The whereabouts of China's foreign minister, Qin Gang, has been a source of mystery both inside and outside Beijing. He has been out of the public eye for a month. Now, he has been ousted from his job without explanation from Chinese leaders.
Qin was last seen in public on June 25 in a meeting with counterparts from overseas. Officials at first said he was suffering from health problems before claiming that they had no other information to offer.
On Tuesday, the decision-making body of the National People's Congress elevated his predecessor, Wang Yi, to take over the post.
All mention of Qin from the foreign ministry's website has been scrubbed, and his profile page is blank. Qin formerly served as China's ambassador to the US and met with Secretary of State Antony Blinken in Beijing on June 18.
US State Department Principal Deputy Spokesperson Vedant Patel said his absence will not derail efforts to forge closer ties with Beijing.
Patel said, "We will continue to engage with Foreign Minister Wang Yi and other Chinese officials and we continue to believe that keeping lines of communication are incredibly important."
He added that decisions about leadership roles in China are an internal matter.

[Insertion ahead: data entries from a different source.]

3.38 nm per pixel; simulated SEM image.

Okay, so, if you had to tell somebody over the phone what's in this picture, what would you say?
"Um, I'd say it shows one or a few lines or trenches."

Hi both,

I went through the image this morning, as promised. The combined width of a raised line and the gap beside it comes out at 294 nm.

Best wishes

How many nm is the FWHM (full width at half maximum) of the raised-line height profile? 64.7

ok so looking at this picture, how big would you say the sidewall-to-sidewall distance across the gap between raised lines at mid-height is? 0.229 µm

Qin was said to be one of President Xi Jinping's most trusted officials. However, rumors have been swirling about his personal life, and some observers suspect that the accusations were planted by rivals.
Korogi Ichiro, a professor at Kanda University of International Studies said, "Qin had a quick rise to the position of foreign minister, and his appointment over more experienced candidates may have caused some jealousy."
Korogi also said that the episode highlights a lack of transparency in Chinese politics and adds to the uncertainty gripping leaders in Beijing.